Adam Blatner
Words and Images from the Mind of Adam Blatner
Confabulations
Originally posted on August 24, 2012
“Confabulation” as I learned about it almost 50 years ago is a neurological condition (when it’s done flagrantly) in which people are not obviously demented, but will immediately spin out a plausible story, a pseudo-memory, and sincerely feel that it happened. What occurred to me some years back is that (1) this is what happens all the time in dreams; (2) authors of fiction learn to tap into this potential and structure it so that it’s plausible; and (3) seemingly normal people create pseudo-memories about their own lives and do so quite unconsciously, sincerely believing that their very selected and shaped “memories” are true reports. Sometimes these serve the need to believe that the past was rosy (the good old days), unlike the more mixed present; or that the past was tough (we had to walk to school 4 miles in the snow barefoot), so they could feel proud of their past stamina and victimhood; or that everything wrong is due to whatever scapegoat supports one’s political prejudice, etc. These are all confabulations, if you look at them carefully and recognize the spectrum of illusion that operates in the world.

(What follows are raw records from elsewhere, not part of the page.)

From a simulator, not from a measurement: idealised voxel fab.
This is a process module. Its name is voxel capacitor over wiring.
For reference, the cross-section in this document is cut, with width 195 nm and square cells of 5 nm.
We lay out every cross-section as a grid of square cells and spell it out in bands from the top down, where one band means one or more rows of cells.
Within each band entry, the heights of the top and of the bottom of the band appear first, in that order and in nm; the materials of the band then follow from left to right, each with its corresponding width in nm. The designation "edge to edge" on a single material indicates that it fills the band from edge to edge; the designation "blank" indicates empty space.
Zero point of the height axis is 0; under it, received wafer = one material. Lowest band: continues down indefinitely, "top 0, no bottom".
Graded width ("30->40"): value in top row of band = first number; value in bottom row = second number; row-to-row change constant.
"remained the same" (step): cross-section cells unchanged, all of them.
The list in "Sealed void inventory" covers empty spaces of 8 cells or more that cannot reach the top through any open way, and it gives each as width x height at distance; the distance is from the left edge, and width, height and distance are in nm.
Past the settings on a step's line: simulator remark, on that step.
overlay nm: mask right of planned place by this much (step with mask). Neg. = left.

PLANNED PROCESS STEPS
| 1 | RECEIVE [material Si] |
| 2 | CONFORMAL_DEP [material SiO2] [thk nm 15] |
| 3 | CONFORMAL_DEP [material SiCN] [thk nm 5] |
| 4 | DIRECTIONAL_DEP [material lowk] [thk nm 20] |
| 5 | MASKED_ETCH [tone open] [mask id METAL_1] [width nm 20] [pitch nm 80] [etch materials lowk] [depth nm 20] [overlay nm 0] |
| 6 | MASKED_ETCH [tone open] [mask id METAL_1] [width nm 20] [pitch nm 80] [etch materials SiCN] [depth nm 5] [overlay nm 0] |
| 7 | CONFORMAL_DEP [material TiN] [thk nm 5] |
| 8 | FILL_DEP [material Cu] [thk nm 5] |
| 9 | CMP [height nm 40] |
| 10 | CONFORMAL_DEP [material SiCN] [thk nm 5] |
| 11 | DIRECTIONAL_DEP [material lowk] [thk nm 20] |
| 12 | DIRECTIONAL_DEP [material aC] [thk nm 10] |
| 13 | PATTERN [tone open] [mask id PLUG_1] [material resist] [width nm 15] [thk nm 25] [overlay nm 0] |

To illustrate this, I dared to publish online on my website a number of webpages under the category of Confabulations: A Journal of (Very) Speculative Philosophy. It’s a bit of a satire. I was deeply influenced not only by MAD comic book—later a magazine—but the whole comic-cartoon tradition. Indeed, this pseudo-online-journal is a thinly-veiled sublimation of my doodles, rationally explaining them as if this were a “true” explanation. Huh, doggone it if the explanations don’t make some sense!
My journal is also an indirect way to spread some of my philosophical musings that are still pretty half-baked. I don’t bother to fully bake them, just spew them out with the doodle-cartoon-illustrations that, along with the commentary, present “philosophical speculations.” When you call them that, they have more status than pure drivel or flagrant blather.
But in another way, it’s all a bit of fun! Or a kind of art form! I mean, these doodles have to mean something! Of course they do—they are “channeled” messages from the guiding sprites (sic) (not spirits, but sprites) beyond this dimension who ornament my life. They would yours, too, if you would invite them to do so, but there are few of us tapping into this rich psychic resource. Ah, that’s enough for now. I’ve said too much already. They’re gonna come and take me away. (To where?) To the booby hatch! (You fool, to remind you of a line of the comedian Mel Brooks playing the role of Doctor Hollywood on a comdey record around 1969—the Two Thousand Year Old Man—I, a highly qualified actual official high-falutin’ psychiatrist—I am the guy who gets to say who’s crazy and who’s just “foolin’ around!) Can you do that? Hey, I’ve just done it!